Despite previously supporting anti-abortion stances, Democratic gubernatorial candidate Joy Hofmeister has called for the reversal of Oklahoma’s near total abortion ban as she attempts to unseat incumbent Gov. Kevin Stitt.

In 2014 when Hofmeister ran for State Superintendent as a Republican, she said she would support a bill to “prohibit abortion except to prevent the death of the mother” upon the reversal of Roe v. Wade. Hofmeister said she would vote for such legislation in responses to a  candidate survey from the pro-life group Oklahomans for Life. 

In a written response to questions from The Frontier, Hofmeister, who considers herself “personally pro-life,” said her stance on abortion has changed since 2014 after learning “from women, doctors, victims of rape and our children victimized by incest” that the decision to have an abortion is “complex” and “should be made between a woman and her doctor.”

As a candidate for governor, Hofmeister has called for the reversal of anti-abortion laws Stitt has signed, particularly Oklahoma’s Texas-style ban that allows private citizens to sue providers or anyone who helps a woman obtain the procedure. But she has yet to tell voters what alternative policies, if any, she would support or how she would go about overturning the state’s ban.

Being a pro-life Democrat running for governor in Oklahoma is not without precedent. In 2014, former state Rep. Joe Dorman was the Democratic gubernatorial nominee and was staunchly pro-life. In the same survey Hofmeister filled out, he also said he would support banning abortion except to save the life of a mother if Roe v. Wade was overturned.

Other Democrats, such as Oklahoma’s Democratic nominee for U.S. Senate, Kendra Horn, are making abortion a central campaign issue this year after the U.S. Supreme Court’s rollback of constitutional protections for the procedure. Horn’s first television ad was also all about abortion.
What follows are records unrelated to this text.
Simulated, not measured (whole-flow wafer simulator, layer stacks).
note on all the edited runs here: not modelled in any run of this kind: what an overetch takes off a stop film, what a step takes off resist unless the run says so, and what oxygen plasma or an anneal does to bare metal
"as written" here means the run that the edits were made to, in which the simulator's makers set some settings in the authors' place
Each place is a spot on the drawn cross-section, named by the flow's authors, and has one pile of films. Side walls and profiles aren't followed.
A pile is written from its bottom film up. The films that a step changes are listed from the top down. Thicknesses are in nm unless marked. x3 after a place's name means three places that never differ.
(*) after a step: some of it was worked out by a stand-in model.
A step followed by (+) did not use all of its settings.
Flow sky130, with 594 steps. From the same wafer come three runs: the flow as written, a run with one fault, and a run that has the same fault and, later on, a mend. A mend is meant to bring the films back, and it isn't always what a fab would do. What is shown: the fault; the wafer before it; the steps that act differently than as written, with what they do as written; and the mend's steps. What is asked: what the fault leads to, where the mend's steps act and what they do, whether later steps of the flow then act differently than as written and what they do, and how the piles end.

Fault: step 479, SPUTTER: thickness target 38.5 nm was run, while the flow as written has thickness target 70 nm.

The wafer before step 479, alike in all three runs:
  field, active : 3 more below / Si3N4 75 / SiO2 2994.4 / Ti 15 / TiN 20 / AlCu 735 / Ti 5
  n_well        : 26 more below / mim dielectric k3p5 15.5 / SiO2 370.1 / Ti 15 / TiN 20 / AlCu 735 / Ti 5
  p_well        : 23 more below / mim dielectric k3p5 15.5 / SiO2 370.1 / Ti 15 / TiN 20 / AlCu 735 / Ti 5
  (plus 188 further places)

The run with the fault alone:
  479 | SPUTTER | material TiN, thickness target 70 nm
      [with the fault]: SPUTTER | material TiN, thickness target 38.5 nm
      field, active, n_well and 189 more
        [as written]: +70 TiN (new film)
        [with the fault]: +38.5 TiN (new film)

“Banning abortion without exception puts all women at risk,” Horn said in an op-ed for HuffPost. “It is government overreach, plain and simple, and it’s wrong. Women have a right to privacy. Women have a right to health care. Women’s rights are not something that can just be stripped away.”

Nationally, Democratic candidates are seizing onto abortion as a main platform following Roe v. Wade being overturned. Even in red-states such as Texas, Democratic gubernatorial candidate Beto O’Rourke is making abortion rights a main stump of his campaign. This trend intensified after Aug. 2, when Kansas shot down a ballot measure that would have given the state the ability to ban abortion.

“Candidates should state their stance on abortion,” said Tamaya Cox-Toure, co-chair of the  group Oklahoma Call for Reproductive Justice, speaking about political candidates in general. “We argue that voters are more engaged around this issue than ever before because of the overturning of (Roe v. Wade) and voters are going to make their decisions based off what the candidates say about abortion rights.”

Stitt has made his anti-abortion views clear, going as far as banning the procedure in Oklahoma except to save the life of a mother.

“From the beginning, Gov. Stitt has been clear and unabashed in his conviction to protect the most innocent lives among us in Oklahoma,” Stitt campaign spokeswoman Donelle Harder said.

In an interview with The Frontier in early August, Hofmeister criticized Stitt’s stance on abortion but only vaguely talked about her personal position.

“Governor Stitt’s law and the laws he has passed are extreme,” Hofmeister said in the interview. “They take away the freedom of individuals and women to direct their own futures and they need to be reversed. They harm families and women (and) his extreme laws have no exceptions for rape or incest.”

The Frontier asked Hofmeister if she supported expanding abortion access or legalizing the procedure without any limits. 

“That is a very important issue to think about,” she said. “How do we bring balance so that women have the ability to make their own decisions that it is done with their physician and that we consider all options on the table today?’ 

A spokeswoman for Hofmeister’s campaign said Hofmeister does not believe abortion should only be legal in instances involving rape, incest or to save the life of a mother but did not expand on Hofmeister’s position.